When things were coming to a head with my stbxNPD husband, I was talking with a friend who gently asked me if I felt I was safe in the house with my husband. The first time he asked this, I batted the question away, assuring my friend that I was safe and fine. But later, I thought about his question. A lot.

The next time he asked me the same question, months later, I could say that I didn't know if I was safe in my home, that I felt afraid most of the time, and that I didn't know what to do. That conversation was enormously helpful to me. My friend really just listened. At the end, he told me that if I ever needed his help, all I had to do was ask. This conversation helped me talk about the abuse in my life to other very close friends. When I did I found out that many of them had been dying to talk to me about how uncomfortable my husband made them, how they saw me being isolated and depressed, and how helpless they felt to see me so unhappy.

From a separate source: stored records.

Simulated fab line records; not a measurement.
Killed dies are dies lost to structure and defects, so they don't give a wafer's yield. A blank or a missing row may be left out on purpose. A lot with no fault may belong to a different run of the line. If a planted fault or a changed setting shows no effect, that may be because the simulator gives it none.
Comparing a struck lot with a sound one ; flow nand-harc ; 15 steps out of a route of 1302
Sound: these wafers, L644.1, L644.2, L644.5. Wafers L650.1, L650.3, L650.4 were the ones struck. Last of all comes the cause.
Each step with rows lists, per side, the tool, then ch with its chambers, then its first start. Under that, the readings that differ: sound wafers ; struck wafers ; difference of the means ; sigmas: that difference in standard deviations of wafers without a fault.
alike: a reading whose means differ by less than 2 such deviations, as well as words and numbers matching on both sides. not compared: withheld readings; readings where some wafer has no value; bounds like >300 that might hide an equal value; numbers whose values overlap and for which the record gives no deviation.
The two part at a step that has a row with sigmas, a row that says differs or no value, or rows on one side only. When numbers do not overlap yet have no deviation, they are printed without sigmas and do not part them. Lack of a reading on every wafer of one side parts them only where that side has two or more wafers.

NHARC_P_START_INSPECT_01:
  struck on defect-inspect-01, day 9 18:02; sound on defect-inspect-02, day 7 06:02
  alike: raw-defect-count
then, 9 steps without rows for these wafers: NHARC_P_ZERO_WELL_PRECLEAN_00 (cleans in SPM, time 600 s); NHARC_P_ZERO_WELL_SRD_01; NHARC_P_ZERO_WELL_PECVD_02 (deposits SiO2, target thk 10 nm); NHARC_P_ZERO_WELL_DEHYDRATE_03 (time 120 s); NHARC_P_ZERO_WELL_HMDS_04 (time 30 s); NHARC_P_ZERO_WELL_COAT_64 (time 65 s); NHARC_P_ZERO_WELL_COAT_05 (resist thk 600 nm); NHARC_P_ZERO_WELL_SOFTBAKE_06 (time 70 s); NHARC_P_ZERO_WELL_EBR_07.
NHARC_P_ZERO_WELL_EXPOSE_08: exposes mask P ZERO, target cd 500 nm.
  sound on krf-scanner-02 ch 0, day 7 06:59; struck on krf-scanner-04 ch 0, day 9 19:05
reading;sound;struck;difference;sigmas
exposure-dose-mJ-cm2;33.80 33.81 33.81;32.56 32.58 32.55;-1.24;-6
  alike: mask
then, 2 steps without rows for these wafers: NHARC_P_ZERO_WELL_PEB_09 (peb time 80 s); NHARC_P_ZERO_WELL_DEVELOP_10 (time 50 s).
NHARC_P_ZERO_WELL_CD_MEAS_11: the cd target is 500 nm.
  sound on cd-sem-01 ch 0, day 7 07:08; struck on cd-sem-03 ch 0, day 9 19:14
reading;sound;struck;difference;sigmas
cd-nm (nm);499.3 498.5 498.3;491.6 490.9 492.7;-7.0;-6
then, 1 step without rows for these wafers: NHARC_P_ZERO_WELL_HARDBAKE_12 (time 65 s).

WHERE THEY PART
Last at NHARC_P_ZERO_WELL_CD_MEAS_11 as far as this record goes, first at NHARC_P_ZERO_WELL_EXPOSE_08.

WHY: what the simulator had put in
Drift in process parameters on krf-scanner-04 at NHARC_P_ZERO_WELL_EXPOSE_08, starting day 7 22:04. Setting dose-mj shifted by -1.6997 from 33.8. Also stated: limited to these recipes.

More and more, I find myself in your shoes. It's a very delicate balance to try to help someone who you suspect is in the middle of PD-related abuse. I think the best we can do is ask gentle questions and reassure the person that we are always there to listen. Also, as in the case of my friend, he checked in on me from time to time, just to see "how things were going." Now I know that he was also checking in to see if I was ready to talk.  These days, I do the same with people in my life who I know are having a hard time.  Sometimes just knowing that someone cares to call or email can mean so much.